Solange De Santis writes about Multicultural Toronto’s CNE
In late summer, the world gathers under one roof at the Canadian National Exhibition (CNE) in Toronto, running this year from August 17 to September 3.
The International Hall, located in the Direct Energy Building on the CNE grounds near Lake Ontario, hosts booths selling everything from carved masks from Kenya and matryoshka dolls from Russia to alpaca ponchos from Peru.
As a complement to – or a respite from – all that shopping, the International Stage at the centre of the hall hosts a busy program of performances reflecting a range of world cultures. Although some performers have travelled from their home countries, the great thing about Toronto is that most of them are now based here.
Take the group Tuna Lazos de Amistad, one of three performances sampled earlier this week. Most of the 17 members of this band and singing group are originally from Colombia. They perform lively Spanish songs in black pants, white shirts, green sashes and flowing black capes adorned with long ribbons from various festivals – the East York Carnival, the Diaspora Colombia.
In an interview after their set, the general director, Mario Tobar, explained that their name – lazos de amistad – means “bonds of friendship.” A tuna has nothing to do with a fish. It’s a Hispanic singing group that hearkens back to a medieval university tradition — groups of poor students would roam the town, singing for food or money for their tuition. The “tuna” in the name comes from the French “roi de Thunes,” or “king of Tunis,” slang for a leader of vagabonds.
Chinese culture was represented by a taste of the Yate Dance and Acrobatic team, which did a few warm-ups before their scheduled evening performances. However, the Orient Dance Company provided Toronto-based performers who “have a passion for Chinese folk dance,” according to the m.c., who introduced himself as Daniel.
The first group were girls from about six to 13 years old, wearing red and gold satin shirts and pants. They charmingly waved brilliant red streamers and in their flowing movements they looked like a choreographed breeze.
Six adult women in bright yellow performed a dance with pink and white fans and a group of teenage girls briskly went through the paces of a folk dance and a tambourine dance. All three groups – they joined together for the finale – looked as if they were enjoying themselves.
While the Chinese dances had no apparent story and focused solely on movement, the last group viewed today told tales from a fascinating culture, but you couldn’t say it was foreign.
The Dancers of Damelahamid are from the northwest coast of British Columbia and perhaps, given that their homeland is close to Alaska, it does qualify as foreign for most Canadians. Their red and black costumes carried the distinctive artwork seen on Pacific totem poles – stylized birds and fish.

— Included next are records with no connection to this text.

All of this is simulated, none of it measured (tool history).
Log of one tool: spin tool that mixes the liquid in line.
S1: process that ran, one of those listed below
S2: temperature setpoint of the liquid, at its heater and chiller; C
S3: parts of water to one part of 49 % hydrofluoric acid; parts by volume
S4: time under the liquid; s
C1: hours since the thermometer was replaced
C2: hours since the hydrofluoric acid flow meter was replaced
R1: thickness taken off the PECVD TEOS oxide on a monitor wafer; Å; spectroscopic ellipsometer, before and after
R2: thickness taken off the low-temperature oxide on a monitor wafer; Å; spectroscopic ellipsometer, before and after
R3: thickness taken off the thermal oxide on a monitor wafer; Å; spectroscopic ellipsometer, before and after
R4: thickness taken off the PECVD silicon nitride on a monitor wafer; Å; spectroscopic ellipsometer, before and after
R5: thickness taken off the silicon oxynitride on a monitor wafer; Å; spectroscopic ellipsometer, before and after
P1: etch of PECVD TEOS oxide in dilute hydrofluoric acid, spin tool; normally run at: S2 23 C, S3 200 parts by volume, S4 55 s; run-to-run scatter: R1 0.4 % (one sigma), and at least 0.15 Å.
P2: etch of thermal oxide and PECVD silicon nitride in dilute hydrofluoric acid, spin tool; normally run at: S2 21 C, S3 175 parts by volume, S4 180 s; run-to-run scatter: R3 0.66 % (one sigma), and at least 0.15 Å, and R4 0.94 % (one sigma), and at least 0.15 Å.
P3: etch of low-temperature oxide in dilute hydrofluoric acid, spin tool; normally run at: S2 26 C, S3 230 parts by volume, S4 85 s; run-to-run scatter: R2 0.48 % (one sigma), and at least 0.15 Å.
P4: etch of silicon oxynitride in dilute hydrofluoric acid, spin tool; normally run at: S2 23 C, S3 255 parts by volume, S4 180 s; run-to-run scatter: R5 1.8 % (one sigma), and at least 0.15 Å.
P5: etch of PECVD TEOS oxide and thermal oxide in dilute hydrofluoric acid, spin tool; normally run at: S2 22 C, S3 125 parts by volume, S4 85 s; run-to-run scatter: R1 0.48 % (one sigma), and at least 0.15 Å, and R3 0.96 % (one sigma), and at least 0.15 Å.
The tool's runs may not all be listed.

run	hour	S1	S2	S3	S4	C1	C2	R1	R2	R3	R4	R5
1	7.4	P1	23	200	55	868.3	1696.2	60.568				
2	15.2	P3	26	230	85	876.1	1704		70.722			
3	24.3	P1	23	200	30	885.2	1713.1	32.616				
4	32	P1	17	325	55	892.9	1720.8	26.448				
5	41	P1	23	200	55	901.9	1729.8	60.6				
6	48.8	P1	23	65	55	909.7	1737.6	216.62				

The dances were introduced by group member Margaret Grenier, who said that “we are the peoples of the four clans – fire weed, frog, eagle and wolf.” The dances, chanting and drumming told stories of destructive grasshoppers eaten by birds who restore the balance of nature, and of a “call to the four winds” that conjures up the ancestors’ teachings about the earth.
The final performance, a dance with open gestures and smiles, looked like an expression of friendship and welcoming. Like the entire day’s program, it was a celebration.